Outlining the appropriate response process (i.e., selecting the correct CDM) is crucial to obtain accurate attribute profile classifications (Gao et al., 2017; Sorrel et al., 2021). General CDMs are flexible, saturated models (i.e., they estimate a success probability for all the ${2}^{K_j^{\ast }}$ reduced attribute profiles for each item) that show better model fit than reduced CDMs. However, the exponential growth of the number of item parameters as a function of the complexity of the Q-matrix might pose estimation challenges whenever the sample size is not large (Oka & Okada, 2021; Sen & Cohen, 2021). This should be a lesser problem for the reduced CDMs, such as the DINA model, which only estimate two parameters per item regardless of ${K}_j^{\ast }$.

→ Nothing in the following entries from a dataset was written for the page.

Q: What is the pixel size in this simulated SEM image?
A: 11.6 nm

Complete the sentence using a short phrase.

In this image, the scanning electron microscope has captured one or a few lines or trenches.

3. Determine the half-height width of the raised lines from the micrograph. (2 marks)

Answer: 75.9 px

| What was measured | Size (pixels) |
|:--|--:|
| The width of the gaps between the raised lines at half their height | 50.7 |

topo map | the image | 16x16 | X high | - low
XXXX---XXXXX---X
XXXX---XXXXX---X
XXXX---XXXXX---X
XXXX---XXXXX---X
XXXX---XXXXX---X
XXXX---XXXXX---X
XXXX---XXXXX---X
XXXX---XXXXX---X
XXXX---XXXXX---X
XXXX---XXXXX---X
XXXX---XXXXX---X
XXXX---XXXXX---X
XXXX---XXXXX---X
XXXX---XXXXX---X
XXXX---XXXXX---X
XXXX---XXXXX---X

Model parameters estimation

Under the assumption of conditional independence between the items, the likelihood function of CDMs for binary attributes and dichotomous responses is given by Eq. (3) (de la Torre, 2011).

$$lik\left({\mathbf{x}}_i|{\boldsymbol{\upalpha}}_l,\boldsymbol{\updelta} \right)=\prod_{j=1}^JP{\left({x}_{ij}=1|{\boldsymbol{\upalpha}}_l,{\boldsymbol{\updelta}}_j\right)}^{x_{ij}}{\left[1-P\left({x}_{ij}=1|{\boldsymbol{\upalpha}}_l,{\boldsymbol{\updelta}}_j\right)\right]}^{1-{x}_{ij}},$$

(3)

where x_i is the response vector of examinee i, α_l is the l^th attribute profile among the L = 2^K latent classes, and δ is the complete set of item parameters in the test. Using marginal maximum likelihood estimation (MMLE), the fittest item parameter estimates are the ones that maximize the complete data likelihood, i.e., lik(X) as in Eq. (4) (de la Torre, 2011).

$$lik\left(\mathbf{X}\right)=\prod_{i=1}^I\sum_{l=1}^L lik\left({\mathbf{x}}_i|{\boldsymbol{\upalpha}}_l,\boldsymbol{\updelta} \right)P\left({\boldsymbol{\upalpha}}_l\right)$$

(4)

where P(α_l) denotes the prior probability of attribute profile α_l.

The MMLE is commonly implemented through the Expectation-Maximization (EM) algorithm (Dempster et al., 1977), which consists of an iterative two-step procedure. First, step E consists of updating the expectations for all P(α_l), i.e., the multinomial posterior distribution of the latent profiles (also represented as π), based on the empirical data and assuming a set of values for $\hat{\boldsymbol{\updelta}}$. Second, step M, consists of estimating the new δ parameters that maximize lik(X) given the new P(α_l) values. These steps are repeated until the changes in lik(X) or in the model parameter estimates are negligible. The final set of model parameters includes the values of $\hat{\boldsymbol{\updelta}}$ and $\hat{P}\left({\boldsymbol{\upalpha}}_l\right)$ upon convergence.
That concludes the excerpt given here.